Performance Management
Business Intelligence is an evolving industry with growing market potential which has attracted a swarm of players who are serving their customers in several different novel ways. It has grown from a technology focused on decision support and performance management in some departments to increasingly ubiquitous tool that spans operations management across the enterprise. As it incorporates a gamut of functions from business activity monitoring to performance management and business planning, business intelligence attracts a growing number of companies who earlier specialized in individual functions. Customers have a daunting task of choosing from a rich crop of innovative packages; they will have to make a judgment about the products that will become the standard for the industry in the future.
The growth of the business intelligence industry has been propelled by convergence of several factors which will continue to fuel rapid expansion and innovation. Regulatory compliance is inescapable and the need to monitor operations risks is the baseline for additional applications to reduce costs, fraud detection, accelerated responses to market changes, better targeting of customers, detection of latent opportunities for product development and a personalized approach to selling among several other applications.
The process of selection from several different offerings will be influenced by enterprises’ preference for tactical or strategic goals or a combination of them. While decision-support analysis or performance management in selected functional areas are possible in isolation with business intelligence tools alone, companies will need a comprehensive strategy, including business process management, content management and performance management, when they weave business intelligence into the fabric of their daily business activity for rapid responses to market changes. Dell, for example, has embedded intelligence into its daily business and is able to set in motion its business processes all along the supply chain, once a configuration for a computer is spelt out by a customer, including orders for its contract manufacturers and shipping companies.

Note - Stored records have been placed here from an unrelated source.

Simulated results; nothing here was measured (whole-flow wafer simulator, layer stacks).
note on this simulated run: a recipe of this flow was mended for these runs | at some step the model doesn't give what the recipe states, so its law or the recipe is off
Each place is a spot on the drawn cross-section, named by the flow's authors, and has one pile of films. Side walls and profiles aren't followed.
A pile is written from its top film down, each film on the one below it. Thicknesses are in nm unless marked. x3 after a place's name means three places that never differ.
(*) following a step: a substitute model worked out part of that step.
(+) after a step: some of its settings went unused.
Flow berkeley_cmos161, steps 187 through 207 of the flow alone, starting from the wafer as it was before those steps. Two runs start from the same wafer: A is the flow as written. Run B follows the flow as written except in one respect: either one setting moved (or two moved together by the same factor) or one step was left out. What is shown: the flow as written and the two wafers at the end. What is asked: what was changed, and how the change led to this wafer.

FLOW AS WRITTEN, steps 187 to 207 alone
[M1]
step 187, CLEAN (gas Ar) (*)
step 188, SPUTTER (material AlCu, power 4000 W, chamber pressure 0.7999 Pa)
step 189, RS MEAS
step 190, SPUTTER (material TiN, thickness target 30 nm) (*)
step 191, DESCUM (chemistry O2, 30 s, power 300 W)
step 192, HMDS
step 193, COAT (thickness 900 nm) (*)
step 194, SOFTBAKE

In the past, spreadsheets, OLAP tools, management report generation and query tools were the preferred tools as they catered to decision-support and performance management in selective functional areas. Enterprises will need more of dashboards and performance management tools as they look to monitor and evaluate business activity across the enterprise. They also need to able to collaborate and communicate rapidly for a coordinated response to contingencies facing the enterprise based on the information received from performance metrics. In general, they need to aggregate, analyze and act in near real time.